Why the large SSDs now? Not just for OS & programs?

Plus the other thing is, if you have more then your OS and programs on 1 drive, backing up the drive makes it harder.. thats the main reason I have my games,music and rubbish on a separate drive.
 
Another option for those sitting on smaller ssd's would be to try primocache, its designed for other purposes aswell but i find it brilliant to just set it as my lvl2 cache for two 2gb mech's.
I have a 120 samsung as main os and a second as cache drive to my 2 mechs for gaming and editing. It will cache the most used programs shifting out the stuff not used as often if your cache fills. I use it set to read optimise im not worried about writing as i send my encode to my main ssd, as its mainly empty.

A word of warning as i guess most enthusuasts are speed demons, you can use write delay to give impressive bench results but this will increase the chances if not using a UPS of data corruption on a power failure, i dont use this at all.

It works very well for me, in battlefield even on map change im usually waiting on a 7 second timer before the game starts. I find BF4 on a mech drive only totally frustrating the load times are intolerable for me anyway there is without any doubt a longer load time in that game if not using an ssd.

I find it useful as i can change / upgrade my mech drives and the software will rebuild the cache and away i go, it does take time to rebuild with your usage ill admit.
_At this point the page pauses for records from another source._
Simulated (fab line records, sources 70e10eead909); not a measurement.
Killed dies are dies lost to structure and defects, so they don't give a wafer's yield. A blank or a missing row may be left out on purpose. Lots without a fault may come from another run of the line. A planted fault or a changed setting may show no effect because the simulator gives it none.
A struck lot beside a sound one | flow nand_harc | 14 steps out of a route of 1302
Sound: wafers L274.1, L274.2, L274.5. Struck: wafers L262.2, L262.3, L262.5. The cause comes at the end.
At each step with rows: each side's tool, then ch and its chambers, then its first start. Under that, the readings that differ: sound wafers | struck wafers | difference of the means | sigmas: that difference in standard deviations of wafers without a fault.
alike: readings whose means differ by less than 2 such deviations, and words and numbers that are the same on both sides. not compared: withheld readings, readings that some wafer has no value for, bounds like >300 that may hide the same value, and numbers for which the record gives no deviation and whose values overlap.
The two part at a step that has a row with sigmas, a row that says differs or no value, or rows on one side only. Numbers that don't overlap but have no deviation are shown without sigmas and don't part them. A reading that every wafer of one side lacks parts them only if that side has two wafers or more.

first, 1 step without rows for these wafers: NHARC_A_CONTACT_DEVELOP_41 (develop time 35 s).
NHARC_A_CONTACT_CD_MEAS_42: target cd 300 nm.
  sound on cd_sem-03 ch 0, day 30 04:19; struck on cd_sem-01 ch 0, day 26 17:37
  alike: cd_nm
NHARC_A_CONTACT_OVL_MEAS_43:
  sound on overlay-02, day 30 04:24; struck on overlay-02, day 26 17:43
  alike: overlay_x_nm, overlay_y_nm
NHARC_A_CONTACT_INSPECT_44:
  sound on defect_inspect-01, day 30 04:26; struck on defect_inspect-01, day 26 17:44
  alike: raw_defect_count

One of the downsides i found was that if your rig isnt 100% stable and you blue screen it will have to rebuild the cache again. I have a secondary machine my daughter uses when she pops round and that would occasionsally error. Other than that the cache is permanent i dont think it was on earlier versions infact im pretty sure it wasnt as i stopped using it as for my use it wasted time rebuilding the cache on every shutdown

Website is here have a read on first before trying http://http://www.romexsoftware.com/en-us/primo-cache/
 
When I had 60GB SSDs, it was only just enough for Windows/Prog Files and a couple of games. Then went to 120GB which allowed more games to be installed and now have a 240GB which means I can keep all games installed I want to play :)
 
I have just 5gb free space on a 60gb corsair gt,it doesn't slow down

ssd's also have a few gb reserved hidden for drive maintainance so filling it up shouldn't be an issue

it comes down to how well the controller is at managing the drive
 
all my games are 1.6TB.......I think I need to stop playing so many free MMOs.......Secret World is 45gb, Tera 34gb, Rift 22gb, wow 40gb, Aion 27gb, and most new steam games are 15-40gb now. My now lower download speeds mean I try to keep everything installed plus adding and removing large amounts of GB on SSDs wears the life down. I'd ideally like a couple of 960gb M500s in Raid 0 so I'm waiting until they are in final clearance for £250 before buying.
 
I run two 840 Evos 250gb for OS and games, and a Crucial m500 240gb as a scheduled backup drive for documents, pics, vids etc.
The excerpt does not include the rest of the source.